London Metal Exchange drops the hammer on metal producers

The London Metal Exchange (LME) has recently revealed its plans to either suspend or delist products from specific metal producers currently listed on the exchange. This strategic move is closely tied to the commitment of the LME management to enforce a comprehensive policy on responsible sourcing within the industry.


The potential repercussions of withdrawing products from the exchange in the months ahead loom over approximately 10% of the total group of producers and refineries. This primarily concerns entities that have neglected to submit reports regarding the responsible sourcing of raw materials, a condition imposed by the LME's policy.


The policy, formulated in 2019 and grounded in recommendations from the Organization for Economic Cooperation and Development (OECD), has a targeted objective: the elimination from the market of metals, often precious ones, derived from sources deemed unethical.



This encompasses resources extracted through the use of slave labor, particularly involving children, those financing criminal or terrorist organizations, and materials originating from countries under sanctions, governed by authoritarian or totalitarian regimes, or situated in war zones.

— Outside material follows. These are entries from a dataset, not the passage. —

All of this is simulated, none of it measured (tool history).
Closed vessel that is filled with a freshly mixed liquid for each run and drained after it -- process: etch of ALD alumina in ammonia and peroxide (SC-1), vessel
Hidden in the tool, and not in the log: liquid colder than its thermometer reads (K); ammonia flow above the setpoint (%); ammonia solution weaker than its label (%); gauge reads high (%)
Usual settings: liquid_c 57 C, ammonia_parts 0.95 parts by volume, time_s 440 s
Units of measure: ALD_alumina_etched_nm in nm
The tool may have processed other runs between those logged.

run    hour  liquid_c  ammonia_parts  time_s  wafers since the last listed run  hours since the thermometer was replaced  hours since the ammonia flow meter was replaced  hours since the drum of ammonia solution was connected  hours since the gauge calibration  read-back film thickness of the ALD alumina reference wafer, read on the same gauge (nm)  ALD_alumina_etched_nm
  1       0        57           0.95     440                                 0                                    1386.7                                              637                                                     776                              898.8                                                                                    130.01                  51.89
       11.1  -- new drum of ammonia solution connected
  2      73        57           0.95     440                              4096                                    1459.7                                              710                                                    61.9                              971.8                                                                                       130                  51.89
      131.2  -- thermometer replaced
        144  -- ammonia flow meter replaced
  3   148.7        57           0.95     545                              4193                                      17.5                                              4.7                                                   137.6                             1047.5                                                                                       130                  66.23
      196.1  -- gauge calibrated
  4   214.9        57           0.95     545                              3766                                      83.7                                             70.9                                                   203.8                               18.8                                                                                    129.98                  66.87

The LME management had set a deadline for the submission of these reports by the close of 2023. The number of suspended entities may rise further as the exchange now undertakes the analysis of reports from 90% of producers who have complied with this requirement.


Conversely, the LME has expressed optimism about the potential reinstatement of a significant percentage of suspended brands once their respective producers submit delayed reports.



In light of these developments, industry analysts are likely contemplating the potential impact of suspending 10% of producers on commodity prices and the overall reputation of these entities within the sector. Clearly, this situation underscores the escalating significance of an ethical approach to conducting business, particularly within the context of the metal industry.


It is evident that the LME has been steadfast in its emphasis on transparency and social responsibility over the past few years. Furthermore, it remains intriguing to consider the decision by every tenth producer to refrain from submitting such reports was motivated by business considerations, resulted from an oversight, or was a deliberate willingness to comply with what these entities perceived as overly authoritarian demands from the London Metal Exchange.